Backward continuation ratios
And once again the gray lines are from the log scale cumulative probit.

Finally for the continuation ratios it may be useful to compare the backward versus forward continuation ratios.  They do differ slightly (Bender and Benner, 2000), but there is no real basis to prefer one over the other.  Boldsen et al. (2002) picked the forward continuation ratios:

back.and.forth=function ()
{
 
alpha=-c(2.94263897, 3.18080637)
beta=-c(-0.05587934,-0.04500276)
expit=function(x) {return(exp(x)/(1+exp(x)))}
age=seq(0,100,.1)


# Backward continuation ratios

p.1=expit(alpha[1]+beta[1]*age)
p.2=expit(alpha[2]+beta[2]*age)

p1 = (1-p.1)*(1-p.2)
p2 = p.1*(1-p.2)
p3 = p.2

plot(age, p1, type = "l", ylim = c(0, 1),
    xlab = "Age", ylab = "Probability in Stage",col='gray',lwd = 2,
    main='Comparison of Backward & Forward CRs')
lines(age,p2,lty=3,lwd=2,col='gray')
lines(age,p3,lty=2,lwd=2,col='gray')

# Forward continuation ratios

alpha=c(-2.93107725,-0.87965245)
beta=c(0.07124533,0.01698143)

p.1=expit(alpha[1]+beta[1]*age)
p.2=expit(alpha[2]+beta[2]*age)

p1 = 1 - p.1
p2 = p.1*(1-p.2)
p3 = p.1*p.2

lines(age,p1,type='l',lwd=2)
lines(age,p2,lty=3,lwd=2)
lines(age,p3,lty=2,lwd=2)

legend(50,1,c('Backward CRs','Forward CRs'),text.col=c('grey','black'),bty='n')

}


back.and.forth()

Backward and forwards CRs

Multivariate latent-trait approach (Holman et al., 2002)

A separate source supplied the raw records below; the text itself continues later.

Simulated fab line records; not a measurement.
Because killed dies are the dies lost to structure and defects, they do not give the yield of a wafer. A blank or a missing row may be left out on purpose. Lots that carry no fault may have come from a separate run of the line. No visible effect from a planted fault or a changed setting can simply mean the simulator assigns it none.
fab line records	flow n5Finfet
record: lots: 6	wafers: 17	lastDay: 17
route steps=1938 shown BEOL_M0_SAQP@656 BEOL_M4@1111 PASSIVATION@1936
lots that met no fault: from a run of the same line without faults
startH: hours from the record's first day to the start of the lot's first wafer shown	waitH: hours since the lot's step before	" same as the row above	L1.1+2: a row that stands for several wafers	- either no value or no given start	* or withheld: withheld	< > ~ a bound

Holman et al. (2002) have suggested a particular multivariate latent-trait approach that may be useful for high dimensional problems (i.e., applications with a lot of different age-at-death "indicators").  But it is not clear that there is any advantage to using their method for single ordinal categorical traits.  We show how their model works with the three stage suture closure data.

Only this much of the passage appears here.